Luckily this time the next battle will be at the polls. A British reporter on a short trip to Barcelona was stupefied when attempted to understand the medium-term Spanish and Catalan political strategies. He couldn't understand either. I reassured him: many in favor of sovereignty don’t, either. We concluded, as a top Catalan businessman would agree a few days later in a private conversation, that if any positive lesson can be drawn from recent years, it is that Barcelona has not been bombed this time. The conclusion is not so cynical as it is a sadness disguised as irony that attempts to make bearable the impotence and humiliation of collective defeat. Collective defeat in Spain and Catalonia, words that have yet to be written or verbalized by some of the players who want to lead the future, given this stalemate that threatens to be become chronic, unless it is seriously worsened by a victory of the right in Spain. The victory of the right and the return of direct rule is an option that continues to seduce some who have not yet read what happened on the afternoon of October 27 after the declaration of independence, or who underestimate the importance of keeping the institutions alive.

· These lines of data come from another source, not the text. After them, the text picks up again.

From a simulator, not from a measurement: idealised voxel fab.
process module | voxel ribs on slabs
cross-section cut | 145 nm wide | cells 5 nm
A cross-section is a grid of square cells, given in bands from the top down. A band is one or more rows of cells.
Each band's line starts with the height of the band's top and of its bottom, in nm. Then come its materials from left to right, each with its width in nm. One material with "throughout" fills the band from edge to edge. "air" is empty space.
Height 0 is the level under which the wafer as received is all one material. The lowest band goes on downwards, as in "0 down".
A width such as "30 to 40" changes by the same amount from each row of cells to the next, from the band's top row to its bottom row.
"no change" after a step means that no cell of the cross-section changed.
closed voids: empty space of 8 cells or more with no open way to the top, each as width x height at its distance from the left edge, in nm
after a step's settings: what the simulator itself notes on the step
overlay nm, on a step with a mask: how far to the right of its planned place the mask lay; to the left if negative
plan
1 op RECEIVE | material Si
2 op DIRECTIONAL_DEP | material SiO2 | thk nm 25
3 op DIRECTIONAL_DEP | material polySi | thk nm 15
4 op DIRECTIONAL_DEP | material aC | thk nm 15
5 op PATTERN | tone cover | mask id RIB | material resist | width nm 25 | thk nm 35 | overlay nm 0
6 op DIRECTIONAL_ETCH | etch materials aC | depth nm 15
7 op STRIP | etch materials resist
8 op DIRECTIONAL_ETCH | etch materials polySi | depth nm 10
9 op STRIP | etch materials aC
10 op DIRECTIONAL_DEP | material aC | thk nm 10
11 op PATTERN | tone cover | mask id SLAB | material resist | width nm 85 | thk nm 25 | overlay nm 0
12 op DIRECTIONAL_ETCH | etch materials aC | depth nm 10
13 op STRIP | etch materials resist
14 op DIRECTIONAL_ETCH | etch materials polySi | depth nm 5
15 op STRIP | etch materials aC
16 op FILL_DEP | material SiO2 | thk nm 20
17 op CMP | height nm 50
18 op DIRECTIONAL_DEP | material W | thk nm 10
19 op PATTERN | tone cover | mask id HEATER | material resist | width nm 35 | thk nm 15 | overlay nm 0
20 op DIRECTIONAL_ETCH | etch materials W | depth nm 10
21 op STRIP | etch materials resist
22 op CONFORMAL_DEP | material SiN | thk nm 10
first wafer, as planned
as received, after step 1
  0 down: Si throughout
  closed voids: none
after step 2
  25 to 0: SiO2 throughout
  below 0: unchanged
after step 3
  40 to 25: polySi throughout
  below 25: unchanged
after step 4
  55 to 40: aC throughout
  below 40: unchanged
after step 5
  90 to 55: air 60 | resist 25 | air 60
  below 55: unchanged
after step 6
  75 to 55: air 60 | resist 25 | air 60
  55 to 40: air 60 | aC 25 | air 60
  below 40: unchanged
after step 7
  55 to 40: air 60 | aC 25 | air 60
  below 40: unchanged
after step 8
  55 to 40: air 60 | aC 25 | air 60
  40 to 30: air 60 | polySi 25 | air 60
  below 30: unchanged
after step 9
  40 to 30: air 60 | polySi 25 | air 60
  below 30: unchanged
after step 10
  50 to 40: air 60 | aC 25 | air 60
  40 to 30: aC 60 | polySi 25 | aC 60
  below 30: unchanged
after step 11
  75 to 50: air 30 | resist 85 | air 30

The trial of the Catalan political prisoners has so far confirmed their determination and leadership, at the same time as it has also shown the fragility of the situation after this week's testimony by two high-ranking Catalan police officers. The sentence is open and the prosecution is beginning to have some public cards to play. While we wait for the verdict, which will mark a new political milestone, the preparation of electoral lists for the general election has become an agonizing process of reconstructing an ideological space, in some cases and, above all, one of controlling the lists. With a unified pro-sovereignty bloc in Madrid’s parliament once again ruled out, ERC is making overtures to Bildu with no internal conflict, while the post-Convergència space has played a leading role in a battle to kill the willing-to-negotiate soul that characterized the parliamentary group in Madrid. Presidents Puigdemont and Torra have drawn up customized lists with the surrender of David Bonvehí and Ferran Bel. Still divided between pragmatists and legitimists, the neo-Convergent space of PDECat (1), the pro-Puigdemont list of JxCat, and the Crida project are fighting over a restructuring that foretells the end of the Convergent PDECat, which favored negotiated agreements in Madrid, giving way to a position that the sector imposing it defines as "positive confrontation". Catalan president Quim Torra is strengthened and Puigdemont has shown that he continues to pull the strings from Waterloo, as even Inés Arrimadas recognizes. The unknown is whether Jordi Sànchez shares the strategy and will be in a position, from prison, to lead this new phase. At the moment, his first statements emphasize "trying once again to create a space for dialogue with Spain after April 28", but heading a list with key players from Torra's circle.
Resist or lead?
The country is bogged down with a sentimentally humiliated pro-sovereignty movement, prisoners with growing moral leadership but who are threatened with long prison sentences, an exile with unavoidable problems of disconnection, a stressed but disciplined ERC, thanks to the influence of Junqueras, and a tense pro-Puigdemont political alternative that has not yet defined its own ideological space.
Leading a country requires authority, responsibility, and a long-term vision that assesses the forces that it asks of its citizens at each step. Gaziel said that in Catalonia we do not know how to do politics. He defined it this way: "A player who we say has bad luck is not a player who always loses. Even the most unlucky have good days. It is the whole of his attempts to win his fortune that in the end finally sinks the unfortunate player. Not the impossible coincidence that, whenever he plays, he loses everything he gambles. If around an ill-favored table you find "the player that always loses", who realistically cannot play his cards without losing his skin, you’d be wise to distrust them right away. The odds are that he is not an unlucky player, but a bad one, which is a completely different thing. You just have to sit behind him silently to see how he plays. It will not take long to discover that he is playing spades when hearts are called for, and betting when he should pass, and not hitting on anything. Well, Catalonia is this kind of player." Gaziel did witness the Barcelona bombardment before writing The Kind of People We Are. Today we have the right to hope and demand that the country's president and political leaders make a responsible calculation that any step taken will be sustainable over time and supported by an unquestionable majority. The dignity of our institutions belongs to all Catalans, and the first test is that of today's reality, which precedes history.
(1) To a large extent, Catalonia’s PDECat is the successor of Convergència Democràtica de Catalunya, the party founded by Jordi Pujol who went on to be the president of Catalonia for over two decades and had a pragmatic stance when it came to dealing with Madrid.